Horizons - Awarded Films 2002 / Lundi matin / France, Italy 2002
The comic tale of a French worker who escapes a dull job and an unbearable family. He takes refuge in Venice for some time but, of course, soon realises that one cannot escape life’s restrictions and responsibilities. The movie won the Best Director Silver Bear at this year’s Berlinale.

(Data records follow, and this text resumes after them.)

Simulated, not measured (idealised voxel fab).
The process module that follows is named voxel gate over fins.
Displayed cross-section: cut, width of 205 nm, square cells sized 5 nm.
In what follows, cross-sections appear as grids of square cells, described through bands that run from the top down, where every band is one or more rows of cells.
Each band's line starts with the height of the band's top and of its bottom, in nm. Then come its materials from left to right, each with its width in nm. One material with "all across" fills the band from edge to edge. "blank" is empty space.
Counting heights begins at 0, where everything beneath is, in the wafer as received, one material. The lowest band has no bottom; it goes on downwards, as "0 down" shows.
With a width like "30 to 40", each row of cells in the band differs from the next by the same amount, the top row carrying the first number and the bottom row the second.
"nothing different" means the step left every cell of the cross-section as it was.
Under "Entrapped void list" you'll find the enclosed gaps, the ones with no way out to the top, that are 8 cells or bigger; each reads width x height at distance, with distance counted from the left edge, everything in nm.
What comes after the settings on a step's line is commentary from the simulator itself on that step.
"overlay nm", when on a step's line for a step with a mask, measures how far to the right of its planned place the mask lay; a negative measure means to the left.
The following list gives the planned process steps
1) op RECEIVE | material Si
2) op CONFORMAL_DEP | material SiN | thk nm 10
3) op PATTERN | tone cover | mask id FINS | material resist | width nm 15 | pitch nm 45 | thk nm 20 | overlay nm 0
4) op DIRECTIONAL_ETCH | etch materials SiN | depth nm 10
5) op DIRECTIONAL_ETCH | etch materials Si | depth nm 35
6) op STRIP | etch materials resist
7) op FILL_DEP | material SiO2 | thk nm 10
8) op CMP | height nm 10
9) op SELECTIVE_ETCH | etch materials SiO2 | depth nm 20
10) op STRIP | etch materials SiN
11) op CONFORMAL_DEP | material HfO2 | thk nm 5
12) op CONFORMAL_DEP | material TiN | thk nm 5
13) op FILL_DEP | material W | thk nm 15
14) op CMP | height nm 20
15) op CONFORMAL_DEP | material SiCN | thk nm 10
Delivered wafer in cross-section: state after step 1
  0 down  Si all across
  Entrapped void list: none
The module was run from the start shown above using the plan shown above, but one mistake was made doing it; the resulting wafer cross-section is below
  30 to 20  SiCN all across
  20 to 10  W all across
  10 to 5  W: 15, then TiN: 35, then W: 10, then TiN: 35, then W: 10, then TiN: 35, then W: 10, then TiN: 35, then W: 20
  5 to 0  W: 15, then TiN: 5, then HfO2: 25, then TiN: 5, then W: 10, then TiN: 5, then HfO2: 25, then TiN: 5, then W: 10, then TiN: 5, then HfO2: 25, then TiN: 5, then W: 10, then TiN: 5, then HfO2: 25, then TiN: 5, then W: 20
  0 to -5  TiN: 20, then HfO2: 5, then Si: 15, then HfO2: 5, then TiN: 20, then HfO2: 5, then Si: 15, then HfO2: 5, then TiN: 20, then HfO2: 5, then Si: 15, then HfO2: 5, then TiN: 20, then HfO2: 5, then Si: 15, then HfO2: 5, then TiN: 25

Monday morning. Vincent wakes up at five o’clock, climbs into his beat-up old car and drives an hour and a half to a factory where he’ll spend the entire day in dull and monotonous work – and to top it all he can’t even smoke. After getting back home he’d like to paint a little but family duties keep intruding into the solitude of his studio. Work, wife and kids make his life a living hell. So one day Vincent buys himself a ticket to Venice and simply takes off. Finally he is able to enjoy an ordinary day. He walks through the streets of the town and meets a certain Carlo who offers him a place to sleep over. The alarm clock rings frightfully early: it’s Monday morning and Carlo’s job at the factory (a place where smoking is prohibited) is hard and tedious. Vincent decides to keep moving though he doesn’t know where he’s going. When one evening eight months later he finally returns to his house in the French countryside he finds that his family has barely noticed his absence. He wakes up at five in the morning, climbs into his beat-up old car and drives an hour and a half to a factory where he’ll spend the entire day in dull and monotonous work – and he can’t even smoke. The movie won the Best Director Silver Bear at this year’s Berlinale.
122 min / Black & white, 35 mm
Director Otar Iosseliani
/ Screenplay Otar Iosseliani
/ Dir. of Photography William Lubtchansky
/ Music Nicholas Zourabichvili
/ Editor Otar Iosseliani
/ Producer Martine Marignac, Maurice Tinchant, Roberto Cicutto, Luigi Musini
/ Production Pierre Grise Productions, v koprodukci s/in co-production with: Mikado Film, Rhone - Alpes Cinéma
/ Cast Jacques Bidou, Arrigo Mozzo, Anne Kravz-Tarnavsky, Narda Blanchet, Dato Tarielachvili- Ioseliani, Anna Lamour-Flori, Myriam Laidouni-Denis, Adrien Pachod, Pascal Chanal, Radslav Kinski, Lili Lavina
Otar Iosseliani (b. 1934, Tbilisi, Georgia) studied music at the Tbilisi conservatoire, mathematics in Moscow, and then film direction at Moscow’s VGIK film school in 1956-61. His debut feature April (Aprili, 1961) was immediately banned by the censors. Since the eighties Iosseliani has lived primarily in France and has made most of his films there, including Favourites of the Moon (Les favoris de la lune, 1984), the film that made an international name for the director. At this year’s Berlinale Otar Iosseliani won the Best Director Silver Bear for his latest film Monday Morning. Filmography (selected): Lived Once a Song Thrush (Igo shashvi mgalobeli, 1970), Pastoral (Pastorali, 1975), And Then There Was Light (Et la lumiere fut, 1989), The Butterfly Hunt (La chasse aux papillons, 1992), Brigands – Chapter VII (Brigands, chapitre VII, 1996), Farewell, Home Sweet Home (Adieu, plancher des vaches!, 1999).